Have you ever wondered why we call floor plans and other diagrams “blueprints”? The term “blueprint” originates from the cyanotype printing process, which yields prints in vivid cyan-blue colors and was widely used to replicate complex technical drawings in the 19th and 20th centuries. While cyanotype printing could have been made obsolete by the invention of copy machines, artists today continue to use this process to create startling cyan images. For example, photographer Takeshi Moro exclusively used cyanotype to produce pieces for his 2013 exhibition “Wannsee in Berliner Blau.” The crude quality of the images was meant to transport the patrons to the time of the 1942 Wannsee Nazi Conference, and their blue hues were intended to invoke the sorrow of this era of history.
I helped Takeshi to develop images for the exhibition by making the cyanotype solution in the lab. I combined two chemicals, ferric ammonium citrate and potassium ferricyanide, at a fixed ratio. Takeshi then applied the solution to the photographic prints and exposed them to light (the duration of this exposure period and the intensity of the light will affect the contrast of the image). Together, the light and the citrate cause the iron atoms in the ferric ammonium citrate to lose an electron, making them more unstable and reactive toward the ferricyanide. This reaction yields a dye known as Prussian blue that saturates the print and produces a cyan-toned image.
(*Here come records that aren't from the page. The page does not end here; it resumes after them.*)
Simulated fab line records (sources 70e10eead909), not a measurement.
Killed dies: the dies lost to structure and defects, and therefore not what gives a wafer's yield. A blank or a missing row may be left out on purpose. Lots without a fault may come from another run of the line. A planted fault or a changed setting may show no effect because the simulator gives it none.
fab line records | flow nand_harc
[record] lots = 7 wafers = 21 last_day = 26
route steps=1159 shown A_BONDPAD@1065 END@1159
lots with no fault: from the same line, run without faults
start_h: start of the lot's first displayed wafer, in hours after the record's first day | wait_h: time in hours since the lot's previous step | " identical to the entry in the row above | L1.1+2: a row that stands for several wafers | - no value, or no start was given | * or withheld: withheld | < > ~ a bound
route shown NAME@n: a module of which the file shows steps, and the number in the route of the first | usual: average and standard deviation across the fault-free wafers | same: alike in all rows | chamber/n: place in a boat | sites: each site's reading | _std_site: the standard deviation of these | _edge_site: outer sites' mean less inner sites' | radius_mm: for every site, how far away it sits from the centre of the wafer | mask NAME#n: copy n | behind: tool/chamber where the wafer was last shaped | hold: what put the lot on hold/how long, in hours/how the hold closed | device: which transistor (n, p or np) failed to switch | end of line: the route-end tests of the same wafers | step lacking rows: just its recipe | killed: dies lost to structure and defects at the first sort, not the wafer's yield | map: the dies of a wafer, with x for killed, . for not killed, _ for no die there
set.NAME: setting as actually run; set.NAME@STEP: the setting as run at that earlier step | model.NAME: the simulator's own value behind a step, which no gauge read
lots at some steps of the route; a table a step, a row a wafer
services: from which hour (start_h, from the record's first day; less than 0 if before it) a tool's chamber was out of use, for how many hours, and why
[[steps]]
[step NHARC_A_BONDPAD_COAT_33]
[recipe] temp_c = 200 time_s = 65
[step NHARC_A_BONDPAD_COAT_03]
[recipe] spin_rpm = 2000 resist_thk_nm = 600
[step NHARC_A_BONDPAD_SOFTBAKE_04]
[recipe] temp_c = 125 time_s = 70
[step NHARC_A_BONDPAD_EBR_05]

Given that “photography” is now as simple as aiming your iPhone 11’s multiple cameras at an object and pressing a button, it’s refreshing to know that photographers continue to use cyanotype printing as a strategic artistic choice to elicit a specific emotional response from the viewer. And while it may have been inconvenient for Takeshi to enlist a chemist to assist in producing pieces for his exhibition, we agreed that the experience was very valuable because we both came to learn about and appreciate the other’s area of expertise. Cyanotype creates stunning images and opportunities for collaboration between artists and scientists—there’s no need to be blue!